American Reunion, a terrible, lifeless comedy that couldn't make us care about the adult lives of a group of characters even though we had already spent three movies with them. This year's much better reunion movie is the barely-released comedy drama 10 Years, written and directed by Jamie Linden. It's a high school reunion movie less concerned with looking back than with examining the present. It presents no real villains, nor characters with longtime scores to settle. It's not as good as Ted Demme's great Beautiful Girls, but it belongs much more in that conversation than it does with junk like American Reunion.
The "main" character of the movie, such as there is one, is Channing Tatum's Jake, who is attending his 10 year reunion with his girlfriend, Jenna (Tatum's real-life wife Jenna Dewan-Tatum), despite the fact that he's still not sure that he's over his high school sweetheart, Mary (Rosario Dawson). Also in his group of friends attending the reunion are Marty (Justin Long), a hotshot bachelor who moved to New York; AJ (Max Minghella), married and successful and determined to act as Marty's wingman for the night; Cully (Chris Pratt), a former hard-partying douchebag who may not have changed his ways; his wife, Sam (Ari Graynor), who has two kids and a husband she has to mother; Scott (Scott Porter), who has moved to Japan and has no interest in looking back and Reeves (Oscar Isaac), who has gone on to find major fame as a singer/songwriter. Rounding out the cast are Kate Mara, Aubrey Plaza, Anthony Mackie, Ron Livingston and Lynn Collins.
Just read through that cast list again. If you're a fan of actors at all, 10 Years is worth seeing just for the impressive group that's been assembled. Even when I wasn't drawn into the movie -- and that was the case for the first 30 minutes (more on that in a second) -- I was willing to stay with it just because I wanted to follow these actors. Yes, there are probably too many people in the cast, and a few of them lean towards the generic, but for the most part it's a great group of warm, winning actors giving warm, winning performances. Nearly every member of the ensemble gets his or her moment, and each actor is able to make the most of it.
Yes, the movie is often overly simplistic -- on paper, anyway. The majority of the characters can be reduced to one or two qualities: this one is unhappy in his marriage, this one is looking to score, this one peaked in high school, this one is looking for the One That Got Away. Nothing in the movie is all that original, and yet it still manages to sidestep most of the cliches of similar movies by keeping things small and grounded and real. Moments that would be big and obnoxiously on-the-nose in another movie are addressed with a single line of dialogue, or, in some cases, a silent exchange. Writer/director Linden always looks for the humanity throughout, whether it's in a genuinely moving exchange between Justin Long and Lynn Collins or in the sweet romance between Oscar Isaac and Kate Mara, whose storyline is one of the best things about the movie. Credit also to the film for having Isaac's character finally play his hit song (which has been built up throughout the movie) and having it actually be REALLY GOOD as well as advancing the plot. Those of use who sat through the end credits of Sucker Punch already knew that Isaac is a talented singer, but he's still a pleasant surprise here.
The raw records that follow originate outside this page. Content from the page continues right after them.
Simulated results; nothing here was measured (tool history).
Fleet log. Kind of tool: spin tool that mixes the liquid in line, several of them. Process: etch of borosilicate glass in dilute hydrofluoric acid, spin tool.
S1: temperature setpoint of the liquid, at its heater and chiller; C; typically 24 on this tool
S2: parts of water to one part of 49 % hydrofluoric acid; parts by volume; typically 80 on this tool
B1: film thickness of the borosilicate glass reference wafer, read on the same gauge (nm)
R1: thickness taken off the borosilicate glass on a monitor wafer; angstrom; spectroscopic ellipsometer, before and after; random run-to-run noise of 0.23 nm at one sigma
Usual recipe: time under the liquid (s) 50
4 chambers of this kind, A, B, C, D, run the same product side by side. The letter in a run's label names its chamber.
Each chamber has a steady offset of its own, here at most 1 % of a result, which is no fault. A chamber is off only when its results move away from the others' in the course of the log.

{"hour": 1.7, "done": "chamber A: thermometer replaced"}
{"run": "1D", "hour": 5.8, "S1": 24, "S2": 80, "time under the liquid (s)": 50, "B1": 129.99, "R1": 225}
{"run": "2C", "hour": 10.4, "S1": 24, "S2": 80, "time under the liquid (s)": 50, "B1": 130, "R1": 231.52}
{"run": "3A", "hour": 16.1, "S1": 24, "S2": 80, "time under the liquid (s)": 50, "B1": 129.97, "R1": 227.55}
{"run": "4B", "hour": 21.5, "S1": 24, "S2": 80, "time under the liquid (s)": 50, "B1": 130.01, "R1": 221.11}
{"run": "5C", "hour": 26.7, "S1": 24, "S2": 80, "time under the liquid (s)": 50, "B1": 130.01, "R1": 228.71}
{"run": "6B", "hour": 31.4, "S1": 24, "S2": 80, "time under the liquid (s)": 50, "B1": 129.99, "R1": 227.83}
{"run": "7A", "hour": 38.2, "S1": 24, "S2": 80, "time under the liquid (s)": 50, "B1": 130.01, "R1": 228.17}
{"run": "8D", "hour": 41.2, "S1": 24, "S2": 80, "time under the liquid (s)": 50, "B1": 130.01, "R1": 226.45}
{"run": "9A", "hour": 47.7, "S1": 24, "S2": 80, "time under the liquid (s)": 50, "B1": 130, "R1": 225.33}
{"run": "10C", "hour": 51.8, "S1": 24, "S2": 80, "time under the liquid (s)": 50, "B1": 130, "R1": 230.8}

10 Years is essentially Can't Hardly Wait for an older set (which might sound like a criticism, but I'll willingly confess to having seen Can't Hardly Wait many, many times), gathering a bunch of familiar actors and character "types" for a 10-year high school reunion instead of a party on the last day of high school. Because the characters are older, the movie is much more grown up; it avoids Can't Hardly Wait's annoying tendency for broad comedy and instead opts for introspection without ever becoming too naval-gazing or mopey. Though it traffics in the familiar, 10 Years is not a movie of gigantic revelations. It is a movie of small truths, usually well observed.
Magic Mike. Here, he feels puffy and sleepy, not finding a character so much as a situation -- it's not bad work, but it's nothing special. There are two good things he brings to the movie, though: 1) he acts opposite his real-life wife, Jenna Dewan-Tatum (making this the Two of a Kind to Step Up's Grease), and they are sweet and genuine together, and 2) he was a producer on the movie, suggesting that his participation went a long way towards getting it made. If it means a choice between having 10 Years exist or not having it exist, I'm glad it exists.
10 Years is available on DVD and Blu-ray starting today.